Retired Coweta, Fayette teacher gets five years in drug case

0
674

A retired teacher who once taught in Coweta and Fayette counties was sentenced on Sept. 2 to five years in prison after entering a guilty plea related to his arrest at a Dec. 2, 2010 traffic stop in east Coweta County where a deputy found him in possession of 25 pounds of marijuana and $30,000 in cash.

Fifty-eight year-old Craig Blount Humphrey, of Sharpsburg, will serve five years in prison and pay $100,000 in fines, according to Coweta County Assistant District Attorney Tim Marlow.

Humphrey agreed to the guilty plea and received the five-year sentence and fine from Coweta County Superior Court Judge Quillian Baldwin. Marlow said a five-year sentence was mandatory under Georgia law.

Marlow also noted that Humphrey had a previous conviction in Texas where he was found guilty of moving a felony amount of marijuana and had received two years probation.

A retired school teacher who had taught in both Coweta and Fayette counties, Humphrey was busted Dec. 2, 2010 when a Coweta County Sheriff’s deputy conducting a traffic stop found him in possession of 25 pounds of “high grade” marijuana and $30,000 in cash.

Humphrey was pulled over near Ga. Highway 154 after a deputy followed him from an area in east Coweta and had observed his truck weaving in the roadway, according to reports at the time of the arrest.

While speaking with Humphrey the deputy noticed that a bag of marijuana that Humphrey was sitting on was exposed as he shifted in his seat, Coweta County Sheriff’s Office Maj. James Yarbrough said after the arrest.

A search of the vehicle revealed two duffel bags containing marijuana in the cab of the truck behind Humphrey and another duffel bag in the passenger area, Yarbrough said at the time. What the deputy found was approximately 25 pounds of “high grade” marijuana and approximately $30,000 in cash, Yarbrough said.

Yarbrough said Humphrey initially told deputies he was a teacher in Fayette County. But that was not entirely accurate, according to representatives from the Coweta and Fayette school systems at the time.

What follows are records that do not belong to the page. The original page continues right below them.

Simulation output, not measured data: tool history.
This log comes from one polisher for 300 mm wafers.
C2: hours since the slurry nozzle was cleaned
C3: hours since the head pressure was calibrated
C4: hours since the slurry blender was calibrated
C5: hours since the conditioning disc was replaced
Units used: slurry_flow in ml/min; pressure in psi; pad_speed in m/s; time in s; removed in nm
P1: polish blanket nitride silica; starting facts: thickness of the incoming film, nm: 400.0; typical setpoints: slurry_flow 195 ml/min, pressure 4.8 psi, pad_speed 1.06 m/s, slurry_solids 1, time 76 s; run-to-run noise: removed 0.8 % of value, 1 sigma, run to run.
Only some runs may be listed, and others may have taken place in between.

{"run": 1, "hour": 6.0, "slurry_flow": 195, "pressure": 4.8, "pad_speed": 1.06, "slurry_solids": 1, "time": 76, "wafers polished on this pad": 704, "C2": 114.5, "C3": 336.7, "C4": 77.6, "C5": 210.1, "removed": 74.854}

Coweta County School System spokesperson Dean Jackson said Humphrey taught in Coweta early in his career. Humphrey then taught in Fayette County at McIntosh High School in Peachtree City until 2000, according to Fayette County School System spokesperson Melinda Berry-Dreisbach when questioned after the arrest.

Humphrey then returned to Coweta in 2000, first teaching social studies at East Coweta Middle School and then at the Central Educational Center in Newnan until he retired in 2006, Jackson said.